Opinion

Minimum morality

In all the huffing and puffing over New York’s minimum wage, the only thing missing is the obvious: Whether the state boosts the rate to $8.75 an hour this year (as Gov. Cuomo proposes) or phases in some unspecified increase (as Senate Republican leader Dean Skelos says he’d consider), mandating a minimum wage is not the way to help workers.

In a state whose economy is roughly the size of South Korea’s, you’d think that would be obvious. Plainly it isn’t. So here’s a message for our political class.

The ticket to better-paying jobs and a move up the social ladder remains what it’s always been: the expanded opportunity that only a growing economy can provide.
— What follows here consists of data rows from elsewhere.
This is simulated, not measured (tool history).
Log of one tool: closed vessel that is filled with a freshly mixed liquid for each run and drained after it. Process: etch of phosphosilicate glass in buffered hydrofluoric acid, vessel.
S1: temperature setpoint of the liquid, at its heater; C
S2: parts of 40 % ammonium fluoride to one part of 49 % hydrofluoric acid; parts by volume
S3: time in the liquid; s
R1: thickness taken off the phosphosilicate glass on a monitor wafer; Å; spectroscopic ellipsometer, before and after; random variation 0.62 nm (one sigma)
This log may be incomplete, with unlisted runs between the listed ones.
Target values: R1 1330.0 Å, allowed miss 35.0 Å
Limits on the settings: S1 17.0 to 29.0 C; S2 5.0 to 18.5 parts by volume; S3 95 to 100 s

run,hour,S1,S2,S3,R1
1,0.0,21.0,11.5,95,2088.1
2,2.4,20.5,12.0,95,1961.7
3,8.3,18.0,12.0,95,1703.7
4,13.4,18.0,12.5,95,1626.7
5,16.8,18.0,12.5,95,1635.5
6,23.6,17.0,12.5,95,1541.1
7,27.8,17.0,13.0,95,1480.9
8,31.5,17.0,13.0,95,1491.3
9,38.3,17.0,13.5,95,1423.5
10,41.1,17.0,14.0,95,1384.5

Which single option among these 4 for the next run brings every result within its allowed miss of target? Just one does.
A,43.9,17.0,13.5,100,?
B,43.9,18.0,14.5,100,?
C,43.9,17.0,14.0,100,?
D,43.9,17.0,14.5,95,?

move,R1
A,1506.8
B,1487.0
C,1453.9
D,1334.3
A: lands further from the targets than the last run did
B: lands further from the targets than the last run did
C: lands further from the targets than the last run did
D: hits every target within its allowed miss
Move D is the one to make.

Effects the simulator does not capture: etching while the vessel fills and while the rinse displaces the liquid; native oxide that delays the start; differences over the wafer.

The economic argument against the minimum wage is straightforward. The more costly you make it for businesses to take on workers, the fewer they will hire.

Some economists dispute this effect on employment. But if they are right, why stop at $8.75 an hour? Why not $20 an hour? Why not $100?

The answer is that at those prices, everyone would see the cost, in terms of fewer jobs for workers and higher prices for consumers.

Seldom do we hear politicians make this argument, perhaps because they fear being tagged as anti-poor. This week, Gov. Chris Christie wisely vetoed a bill that would have raised New Jersey’s minimum wage to $8.50. He rightly noted that an increase could affect the state’s economic recovery.

The pity is that the moral argument is as strong as the economic one. Ask yourself this:

If you were a worker with few skills, what would serve you better? A minimum-wage law that says you can’t work unless you can find an employer willing to pay you what the state says your labor is worth? Or a vibrant, growing economy that gives you a wide choice of jobs — because employers are hungry for labor?

So long as no one is forced to work for someone else, shouldn’t the decision to take a job at a given wage be the worker’s?

In short, the owner of a Bronx bodega who hires a housewife or a Queens car wash that takes on a teenager does more for their upward mobility than any governor, mayor or legislature that has the vanity to believe it can create better pay by decree.